Article by Joshua Nattar (Senior Labour Advisor)

Introduction

Many employment contracts contain a restraint of trade clause, but employees often overlook this provision, unless the employer elects to enforce that specific clause.

This article discusses the legality of such, are they valid and enforceable?

Purpose of Restraint of Trade:

A restraint of trade agreement emanates from contractual law and is binding, as it applies to the principle of unlawful competition.

The most typical purpose of a restraint of trade clause is to prevent employees from competing with their previous employer for the business of such an employer. The primary intention of this provision therefore is to protect the employer’s proprietary interests, including trade secrets, confidential information and customer database from falling into the hands of the competitor.

A restraint of trade clause in an employment contract stipulates that in the event of termination of the employment, the employee may be restricted from performing certain work, within a specific geographical location, for a specific period of time.

In the Labour Court (LC) case of ABSA Insurance and Financial Advisors (Pty) Ltd v Jonker and Another, ABSA Insurance and Financial Advisors (Pty) Ltd v Jonker and Another (LC) (unreported case no C741/17 and C742/17, 17-11-2017), Steenkamp J confirmed that South African law recognises two forms of unlawful competition, being –

  • unfair use of a competitor’s fruits and labour; and
  • the misuse of confidential information in order to advance one’s business interests and activities at the expense of a competitor.

In the Supreme Court of Appeal (SCA) case of Reddy v Siemens Telecommunications (Pty) Ltd 2007 2 SA 486 (SCA), the court found in favour of the employer:

Reddy, resigned from Siemens to join Ericsson. The Siemens contract of employment, stipulated that he may not be employed by a competitor for a period of one year after termination of his employment and to not disclose trade secrets and confidential information belonging to Siemens. The court found that the restraint was aimed at preventing a person with knowledge of confidential technologies from utilising them to the detriment of the employer.

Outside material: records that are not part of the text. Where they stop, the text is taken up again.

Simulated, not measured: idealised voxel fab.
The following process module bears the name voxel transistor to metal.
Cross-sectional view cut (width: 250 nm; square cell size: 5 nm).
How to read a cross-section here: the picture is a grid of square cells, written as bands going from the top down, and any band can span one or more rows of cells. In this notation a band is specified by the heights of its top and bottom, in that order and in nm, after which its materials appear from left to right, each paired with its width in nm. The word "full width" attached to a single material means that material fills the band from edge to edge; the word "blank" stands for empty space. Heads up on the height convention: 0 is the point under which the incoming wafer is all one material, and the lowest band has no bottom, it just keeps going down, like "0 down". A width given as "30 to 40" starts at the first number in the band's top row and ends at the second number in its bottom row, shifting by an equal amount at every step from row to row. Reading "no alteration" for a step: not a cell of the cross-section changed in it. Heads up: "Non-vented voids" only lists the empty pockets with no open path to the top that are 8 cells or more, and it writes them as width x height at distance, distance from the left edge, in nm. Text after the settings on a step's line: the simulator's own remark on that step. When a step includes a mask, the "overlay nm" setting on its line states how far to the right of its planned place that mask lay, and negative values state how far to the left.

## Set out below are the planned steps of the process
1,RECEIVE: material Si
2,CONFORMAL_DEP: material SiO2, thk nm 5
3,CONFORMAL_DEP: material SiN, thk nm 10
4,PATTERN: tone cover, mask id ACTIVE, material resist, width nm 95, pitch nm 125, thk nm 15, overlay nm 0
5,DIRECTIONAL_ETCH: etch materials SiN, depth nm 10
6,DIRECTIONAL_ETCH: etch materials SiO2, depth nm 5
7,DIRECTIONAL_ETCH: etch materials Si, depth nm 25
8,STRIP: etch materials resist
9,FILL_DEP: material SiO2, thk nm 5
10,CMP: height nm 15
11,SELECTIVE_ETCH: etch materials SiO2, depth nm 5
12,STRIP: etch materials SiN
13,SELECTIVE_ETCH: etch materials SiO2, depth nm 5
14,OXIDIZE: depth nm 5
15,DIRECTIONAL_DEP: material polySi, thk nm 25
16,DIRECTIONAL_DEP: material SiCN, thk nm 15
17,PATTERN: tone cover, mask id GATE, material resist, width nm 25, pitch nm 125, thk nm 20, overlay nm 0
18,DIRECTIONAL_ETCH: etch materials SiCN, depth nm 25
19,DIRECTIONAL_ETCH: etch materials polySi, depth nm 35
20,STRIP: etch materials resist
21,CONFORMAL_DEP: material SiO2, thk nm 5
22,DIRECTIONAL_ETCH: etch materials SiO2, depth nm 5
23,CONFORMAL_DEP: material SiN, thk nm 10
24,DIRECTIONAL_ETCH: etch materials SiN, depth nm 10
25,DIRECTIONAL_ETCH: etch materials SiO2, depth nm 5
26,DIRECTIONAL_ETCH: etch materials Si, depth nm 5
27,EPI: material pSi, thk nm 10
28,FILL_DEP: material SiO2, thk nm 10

The court held that a restraint of trade agreement is enforceable unless it is shown to be unreasonable. The test for reasonableness, is two-fold:

  1. The first is that of public interest, which requires that parties should comply with their contractual obligations.
  2. The second is that all persons should, in the interests of society, be productive and be permitted to engage in trade and commerce or the professions, in order to earn a living.

In this case, the court found that the circumstances were such that the restraint was neither unreasonable nor contrary to public policy. The restraint did not prevent him from obtaining employment – it only restrained his choice of employer, for a limited duration.

Restraint of Trade and Section 197 of the Labour Relations Act: Transfer of a Business as a Going Concern

In the case of Slo Jo Innovation (Pty) Ltd v Beedle and Another (J 737/22) [2022] ZALCJHB 212, According to Beedle (employee), there was no restraint of trade in place between Slo Jo Innovation and herself, as a restraint of trade agreement does not by law pass from one employer to another, placing reliance on the 2017 High Court decision in Laser Junction where the court held that only contracts of employment and not restraints of trade are transferrable under section 197 of the LRA.

However, the LC in this matter deviated from the decision of the Laser Junction case, concluding that a restraint of trade agreement, concluded between an employer and employee is transferable under section 197 of the LRA.

Restraint of Trade and Settlement Agreements:

The LC in the matter of CP De Leeuw Johannesburg (Pty) Ltd v Wheelright and Others (J 229/22) [2022] ZALCJHB 107 (30 May 2022), considered whether a CCMA agreement in “full and final settlement of all and any claims which the parties may have against each other,” extinguished the employer’s rights in terms of the restraint of trade agreement.

The LC found that the CCMA settlement only included claims that existed at the time of conclusion thereof, and not to future claims that did not exist at the time of the settlement agreement.

Therefore, settlement agreements do not automatically terminate the restraint of trade agreements and will need to be specially provided for to extinguish them.

Conclusion

The reality is that restraint of trade clauses in employment contracts are recognised as being valid and enforceable. Therefore, we urge you to familiarize yourself with the provisions of our contracts.